PHOTO BY THE ASSOCIATED PRESS
In this photo provided by Turner Sports, Kevin Garnett gestures on the set of “Area 21,” his show-within-a-show on TNT’s wildly popular basketball production. In a first for Turner Sports, the segments are geared toward social media first, and Garnett is plunging head-first into the project. (Ted Pio-Roda/Turner Sports via AP)

By STEVE KRAUSE 

Idle chatter trying to understand some of softball’s new rules.

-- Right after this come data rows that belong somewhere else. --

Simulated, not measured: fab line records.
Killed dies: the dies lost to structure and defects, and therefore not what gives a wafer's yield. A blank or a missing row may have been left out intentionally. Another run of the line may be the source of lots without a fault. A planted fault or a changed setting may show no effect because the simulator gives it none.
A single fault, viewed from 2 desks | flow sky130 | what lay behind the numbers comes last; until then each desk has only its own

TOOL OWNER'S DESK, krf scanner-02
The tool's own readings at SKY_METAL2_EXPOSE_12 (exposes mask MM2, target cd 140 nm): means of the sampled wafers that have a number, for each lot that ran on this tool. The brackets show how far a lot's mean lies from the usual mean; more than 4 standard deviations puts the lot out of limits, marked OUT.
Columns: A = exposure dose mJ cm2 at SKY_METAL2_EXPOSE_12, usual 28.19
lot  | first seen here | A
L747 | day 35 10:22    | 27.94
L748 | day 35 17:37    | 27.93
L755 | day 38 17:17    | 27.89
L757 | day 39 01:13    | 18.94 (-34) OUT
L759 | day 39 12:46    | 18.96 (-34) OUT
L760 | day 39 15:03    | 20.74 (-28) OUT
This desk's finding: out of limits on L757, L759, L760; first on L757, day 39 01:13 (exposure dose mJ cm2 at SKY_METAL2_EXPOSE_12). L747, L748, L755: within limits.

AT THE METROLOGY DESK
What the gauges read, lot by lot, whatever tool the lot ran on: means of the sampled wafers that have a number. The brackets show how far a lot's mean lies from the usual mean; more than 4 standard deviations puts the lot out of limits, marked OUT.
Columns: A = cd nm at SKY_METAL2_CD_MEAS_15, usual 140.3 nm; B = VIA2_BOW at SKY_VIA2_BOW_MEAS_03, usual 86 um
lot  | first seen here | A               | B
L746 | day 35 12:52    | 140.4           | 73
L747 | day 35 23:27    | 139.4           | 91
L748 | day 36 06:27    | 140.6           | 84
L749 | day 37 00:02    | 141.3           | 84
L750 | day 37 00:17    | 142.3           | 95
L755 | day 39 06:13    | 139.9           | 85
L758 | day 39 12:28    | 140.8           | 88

Sometimes, pettiness knows no bounds.

While today’s Celtics seem to be a model of all-for-one teamwork and success (their last two losses to the Washington Wizards notwithstanding), the 2008 champions have proven yet again that such camaraderie can be fleeting, and that all too quickly personalities get involved.

You remember 2008. That was the year Kevin Garnett screamed “anything’s possible” to the rafters after the Celtics had pummeled the Lakers in Game 6 to win the NBA title.

Ray Allen had a signature moment in Game 4 of that series — the one in which the Celtics came from 24 points down, IN Los Angeles. He isolated Sasha Vujacic and then blew past him for a basket that put the game out of reach and gave the Celtics a 3-1 lead in the series.

Earlier this week, the Celtics had a “reunion” of that 2008 team and did not invite Allen. There are still hard feelings over his leaving the team to sign with the Miami Heat, and ostensibly ride LeBron James to another NBA title.

It didn’t work out what way, of course. Oh, the Heat won. But far from riding anyone to his second NBA title, Allen sunk the three-point basket that tied up the sixth game with just seconds to go. A loss would have given the San Antonio Spurs the championship.

That is unbelievably childish of these guys. Kevin Garnett and Paul Pierce go all over the place to squeeze every last dollar out of their careers, but Allen can’t go to Miami?

You know what they say about karma. It does not bode well for the Celtics as they head into a critical game tonight against the Washington Wizards.

Maybe someone can explain this to me. In baseball, if you bunt the ball foul with two strikes on you, you’re out.

In baseball, if you step out of the batter’s box during your swing, you’re out.

In today’s softball game, you can slap the ball foul with two strikes and it doesn’t matter. You get another shot. To my way of thinking, there should be some reciprocity on this.

Also, in softball, you can slap the ball and be halfway to first base and nobody says a word. The only baseball player I ever saw get away with this was Ichiro Suzuki, who was already running when he swung at the ball.

Everybody gets away with it in softball.

Twenty-one years ago, the New York Yankees fielded a team with a pretty likeable bunch of guys, and they jelled under Joe Torre and won a World Series, defeating the Atlanta Braves in six games.

Still fairly likeable, they did it again in 1998. Before the next season began, the Yankees traded for Roger Clemens and order was restored. We could hate them with glee again.

The Bronx Bombers, as of Tuesday, had the best record in the Major Leagues with a bunch of guys on the team nobody’s heard of. Now, maybe at some point, some of these no-names will end up being bonafide arrogant superstars like their forebearers and order in the universe will be restored once again. But not yet.

And in case no one’s noticed, the Orioles and their manager, Buck Showalter, are worthy substitutes for now.

Showalter’s another one of these guys who’s convinced he invented the game.

If you’re one of these people who isn’t easily impressed, I challenge you to go to a St. Mary’s softball game and see Mia Nowicki in action and come away unimpressed.

Nowicki has been blowing hitters away since she was in the ninth grade. She is now a senior, and the only softball pitcher in this area who is close to being her equal is the one she defeated Monday: Logan MacDonald of Austin Prep.

Nowicki struck out 27 Monday in a 1-0 13-inning win over the Cougars in Reading.

Guess who hit the game-winning homer. Yup. Nowicki.

Can someone tell me why anyone even cares about this Celtics-Wizards series? Does it matter who wins? Does anyone think that either team has a shot against LeBron and the Cavaliers?

Anyone who does needs an intervention. Now.